Tug of love: a cinema pilgrimage with Tilda Swinton and Mark Cousins
Nick James helps his fellow movie crusaders drag a cinema across the Highlands.
During his great American journey of 1964 (famously described in Tom Wolfe’s The Electric Kool-aid Acid Test) writer Ken Kesey told the ‘Merry Pranksters’ who kept wandering off at stops, “You’re either on the bus or off the bus.” For ‘fellow travellers’ of Tilda Swinton and Mark Cousins’ A Pilgrimage – a mobile cinema tour that zigzagged through the highlands — the message was equally blunt: if you’re on the bus, you’re pulling the cinema.
The movie house in question is the Screen Machine, a trailer truck that unpacks to an 80-seater cinema roughly three times as large. Advance details were vague as to what ‘pulling a cinema’ might mean, but anyone who had attended last year’s Ballerina Ballroom of Dreams (see S&S October 2008, page 11) could feel confident that the guiding forces would be an imaginative flair disguising quite careful planning. For motivation we could read Cousins’ candid call to rope: “Why pull a 37-ton cinema across a nation? Because the nation [Scotland], and movies, are beautiful, and we want to express our love for them.” A fragile ideal, then: to marry real exertion and real landscape to a transcendent cinema.
The Pilgrimage core group greeted us at Bridge of Orchy train station, yelping and wildly waving placards that read ‘Norman Maclaren’, ‘Preston Sturges’, ‘Lillian Gish’. It was raining as we were led down to the reassuring sight (for a Londoner like myself) of a shiny Routemaster bus. Then the first hitch was explained: the minibus meant to carry the luggage had broken down. Fortunately a camper van owner offered to take the bigger bags of 40-50 people.
Such automatic generosity is typical of the people these events attract. This year’s all-ages, multi-national, many-purposed crew soon found itself hurtling through Glencoe under black clouds. Reality didn’t bite until we passed a blue trailer truck festooned in ballroom drag – the Screen Machine itself. Soon high-visibility jackets were handed out to volunteer stewards and then, at a lay-by some miles short of Kinlocheven, we filed out into the rain and the midges: our enthusiasm for cinema, for screenings of Preston Sturges’ Sullivan’s Travels (1941) and Les Blank’s Burden of Dreams (1982), was about to be tested.

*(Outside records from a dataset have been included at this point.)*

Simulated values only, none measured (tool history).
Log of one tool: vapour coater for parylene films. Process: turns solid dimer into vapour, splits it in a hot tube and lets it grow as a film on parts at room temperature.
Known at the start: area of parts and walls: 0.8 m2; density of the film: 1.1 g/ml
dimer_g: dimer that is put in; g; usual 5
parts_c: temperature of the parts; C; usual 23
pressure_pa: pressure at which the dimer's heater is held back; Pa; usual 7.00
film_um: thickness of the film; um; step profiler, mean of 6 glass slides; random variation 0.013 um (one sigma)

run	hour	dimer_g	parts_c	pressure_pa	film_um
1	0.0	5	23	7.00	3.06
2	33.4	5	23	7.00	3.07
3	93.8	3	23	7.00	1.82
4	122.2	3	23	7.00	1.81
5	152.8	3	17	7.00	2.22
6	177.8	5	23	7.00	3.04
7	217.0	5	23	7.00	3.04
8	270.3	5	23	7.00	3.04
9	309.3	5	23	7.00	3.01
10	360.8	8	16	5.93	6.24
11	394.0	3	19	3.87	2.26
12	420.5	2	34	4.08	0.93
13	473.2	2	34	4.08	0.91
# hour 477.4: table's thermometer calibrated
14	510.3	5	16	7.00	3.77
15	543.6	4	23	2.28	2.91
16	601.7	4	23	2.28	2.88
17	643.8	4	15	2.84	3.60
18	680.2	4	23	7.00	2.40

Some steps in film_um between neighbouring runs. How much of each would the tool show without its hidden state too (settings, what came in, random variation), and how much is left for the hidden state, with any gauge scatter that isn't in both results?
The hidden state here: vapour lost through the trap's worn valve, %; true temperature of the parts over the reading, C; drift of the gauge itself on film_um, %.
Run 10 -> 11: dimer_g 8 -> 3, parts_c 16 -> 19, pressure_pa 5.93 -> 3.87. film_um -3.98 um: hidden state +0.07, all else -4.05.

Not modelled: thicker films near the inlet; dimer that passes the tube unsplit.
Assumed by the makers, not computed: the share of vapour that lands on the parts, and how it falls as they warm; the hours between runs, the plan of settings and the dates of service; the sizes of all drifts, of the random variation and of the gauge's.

A naval rope about three inches thick and long enough for us all was threaded through the truck’s lugs. We took the rope up in two lines, with the principals at the front and, as cameras whirred around us, we began hauling. That the truck moved at all was mildly amazing. It took effort — though not too much gut-wrenching tug-of-war effort – and it was great fun. We pulled for more than a mile before getting back on the bus and heading into Kinlocheven, by repute the wettest place in Scotland.
So it proved and for some the first night was all about foraging and finding dry shelter. The campers got very wet; the Routemaster developed trouble with its brakes; the programmed music had been left at a distant B&B. Thus there was a tentative feel about the introductions to the first screenings, though the films soon put us all in a good mood and watching the travails of the Peruvian Indians dragging Werner Herzog’s boat uphill in Blank’s documentary soon put our paltry woes in perspective.
Next day, after a cheery screening of Iranian director Mohamed Ali-Talebi’s children’s classic Bag of Rice (1996) – a film choice typical of the Swinton-Cousins 8½ Foundation, which aims to create a library of films to be offered to children when they are 8½ – many were secretly glad to see a gleaming new tourist bus arrive. Though it lacked the Routemaster’s touch of romance, it gave great views and could handle everyone’s luggage. Riding the Corran ferry across Loch Linnhe as the weather improved gave us our first chance to really drink in the landscape. Then the sun, too, decided to show up, so that when it was time to pull again up a gradient along a fabulous valley there was more alacrity and holiday spirit put into it – which was fortunate, since the distance seemed longer.
We arrived at the village of Strontian, whose ethereal setting was ideal for screening the wonderful nonsense that is Vincente Minnelli’s Brigadoon (1954). As soon as the lights went down for the introductory song and we heard Roy Orbison sing that Lynch-invoking line “a candy-coloured clown they call the sandman”… we knew that the festival had found its groove. Thor Fridrik Fridrikson’s Cold Fever (1995), too, had most of us enraptured, though Mark Cousins was mortified that the version projected was not the original one that changes format when its Japanese protagonist leaves Tokyo for Iceland.
Publicity from the first day was already beginning to have its effect with local visitors. One of the pleasing things about this event is the way that the travelling entourage seamlessly integrates with the casual drop-by crowd the event is really hoping for, though the sometimes raucous pre-film clap-alongs to music take many by surprise: ‘Where am I?’, you see them thinking. ‘Is this a tent-show gospel meeting or a school disco?’ They soon usually relax into the celebratory mood, however, helped by sweets handed out by Tilda Swinton beforehand.
Properly bonded and rested after a morning screening of Satyajit Ray’s The Adventures of Goopy and Bagha (1968) – which has an entrancingly weird ghost dance sequence – the fellow travellers bussed back to the ferry and on to the rather more touristic haven of Fort Augustus at the tip of Loch Ness. This was my final stop, though there were three more days on the road to go, and the profoundly emotional pairing that evening of Powell & Pressburger’s A Canterbury Tale (which has strange affinities with Brigadoon) and Bresson’s Au hazard Balthazar (which has some echoes of Henry Hathaway’s Peter Ibbetson, shown at the ballroom last year) deepened the sense that I was leaving too soon. I would miss Culloden at Culloden and Throne of Blood at Cawdor, but if you’re off the bus, you’re off the bus.